On March 30, the civil aviation ministry formed a 12-member committee with a
six-week remit to investigate involvement of insiders in the scam.
Other proposed measures, such as creating an online national registry of pilots
with a complete dossier on each, are all very well - but do not address the
urgency of the issue, especially since even more hair-raising episodes have
emerged after the DGCA began its investigations.

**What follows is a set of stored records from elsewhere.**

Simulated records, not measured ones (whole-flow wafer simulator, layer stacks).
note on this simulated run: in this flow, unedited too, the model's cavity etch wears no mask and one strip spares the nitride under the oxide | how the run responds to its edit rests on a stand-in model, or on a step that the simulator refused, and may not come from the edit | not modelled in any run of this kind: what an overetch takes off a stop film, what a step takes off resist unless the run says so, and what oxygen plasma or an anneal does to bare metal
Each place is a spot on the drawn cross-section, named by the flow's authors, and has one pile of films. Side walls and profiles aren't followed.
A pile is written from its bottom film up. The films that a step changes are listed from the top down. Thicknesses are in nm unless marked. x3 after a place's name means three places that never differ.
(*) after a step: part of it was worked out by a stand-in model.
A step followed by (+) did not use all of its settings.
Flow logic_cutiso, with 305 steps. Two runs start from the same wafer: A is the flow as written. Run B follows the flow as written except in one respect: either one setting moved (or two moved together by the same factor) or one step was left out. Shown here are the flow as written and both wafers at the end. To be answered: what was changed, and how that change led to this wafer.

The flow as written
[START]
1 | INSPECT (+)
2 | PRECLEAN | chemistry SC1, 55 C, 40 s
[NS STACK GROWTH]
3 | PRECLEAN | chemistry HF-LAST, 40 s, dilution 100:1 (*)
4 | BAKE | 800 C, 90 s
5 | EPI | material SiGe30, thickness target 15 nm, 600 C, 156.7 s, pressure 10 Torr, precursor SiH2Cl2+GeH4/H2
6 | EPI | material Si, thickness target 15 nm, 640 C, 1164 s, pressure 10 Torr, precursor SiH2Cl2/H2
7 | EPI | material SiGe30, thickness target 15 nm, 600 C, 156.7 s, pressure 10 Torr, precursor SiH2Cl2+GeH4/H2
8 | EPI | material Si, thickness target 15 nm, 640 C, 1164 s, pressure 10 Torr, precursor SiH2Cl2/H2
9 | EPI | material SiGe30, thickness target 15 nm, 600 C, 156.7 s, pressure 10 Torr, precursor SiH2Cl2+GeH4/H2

As passenger aircraft become more advanced, a fake pilot's chances
exponentially increase of putting himself and hundreds of passengers on a
virtual suicide flight.
A commander of the state-of-the-art Boeing 747- 400, for instance, has a check
list of 85 pre-flight procedural steps - from him entering the unlit, dark
cockpit, to before starting the plane's engines after receiving clearance for
takeoff - from opening the overhead panel and switching on the battery, turning
on the Auxiliary Power Unit, opening the Throttle Panel, to configuring the
fuel tanks.
The Boeing 747-400 commander has another approximately 45 to-dos before he
hears the co-pilot announcing "V1" - meaning the aircraft is irreversibly set
to take off, and is going too fast for the take-off process to be aborted.
To ensure more fake pilots don't enter such cockpits, all 40 of India's flying
schools are on the DGCA radar. Some chief flying instructors, such in the
Rajasthan Flying School, have been bribed to fudge flying hours. The school
saved fuel costs, earned some loot, and students got their licenses faster. So
pilots flew about 40 hours for a license that required 200 flying hours.
"Our investigations showed it seemed harder to obtain a car driving license
than a pilot license here," Ajit Singh, the additional director general of the
Rajasthan state Anti-Corruption Bureau, acidly told the media. Police officials
found student pilots were logging flying hours even on days when the school
aircraft was grounded for maintenance.
Amid such xoncerns, more and more domestic air passengers are enquiring about
who's at the controls. I had to restrain myself from asking a couple of JetLite
pilots chatting on the tarmac at Mumbai airport on March 16 if they have
genuine flying licenses. But they looked over 50, and so even if they had faked
their licenses years ago, they probably learnt enough on the job to be alive
this long.
I next have an Air India Boeing 777-300 ER to catch from New Delhi to Mumbai on
April 15, and for the sake of all beings on the flight and flight path, one can
only hope the pilot is a pilot, and not a disguised plumber.